State softballWhere: Rainbow Wahine Softball Stadium
When: Tomorrow through Saturday
Tickets: $7 for adults, $5 students (K-12)
This season, the sophomore has pitched extremely well for the Buffanblu, and when the state tournament starts tomorrow at Rainbow Wahine Softball Stadium, she'll be one of several aces with a chance to carry their team to a championship.
Weisskopf was 11-3 in the toughest league in the state, pitching a no-hitter against Mid-Pacific and tossing five innings of no-hit ball before coming out against Maryknoll. Her ERA in the Interscholastic League of Honolulu was 0.37.
"(At states) I need to mix it up and keep the hitters off balance," Weisskopf said. "There's a lot of good hitters. I just try to stay relaxed because I know the defense has my back.

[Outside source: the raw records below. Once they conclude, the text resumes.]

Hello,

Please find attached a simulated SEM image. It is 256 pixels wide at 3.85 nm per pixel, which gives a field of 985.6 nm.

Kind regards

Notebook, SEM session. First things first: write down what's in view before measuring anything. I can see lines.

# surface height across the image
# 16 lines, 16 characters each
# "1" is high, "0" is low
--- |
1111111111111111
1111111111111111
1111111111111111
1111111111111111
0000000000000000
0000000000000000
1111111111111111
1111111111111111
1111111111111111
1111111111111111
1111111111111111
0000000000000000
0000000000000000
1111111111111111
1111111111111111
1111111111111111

"In the beginning of the season I was trying to blow it by people. But I learned that to be successful I have to mix it up a lot and my defense makes all the plays."
Weisskopf said she likes to throw her changeup, but also has a screwball, a curve, a rise and a drop.
"The changeup is a hard (pitch) to learn. But when I finally got it down the batters had a hard time with it," she said.
One of the pitchers Weisskopf watched at states last year was Mililani's Miki Asamura. The Trojans came up short in their bid to win it all, but Asamura is back for a final shot at an elusive state crown.
Weisskopf and Asamura are trying to lead their teams to a first state championship.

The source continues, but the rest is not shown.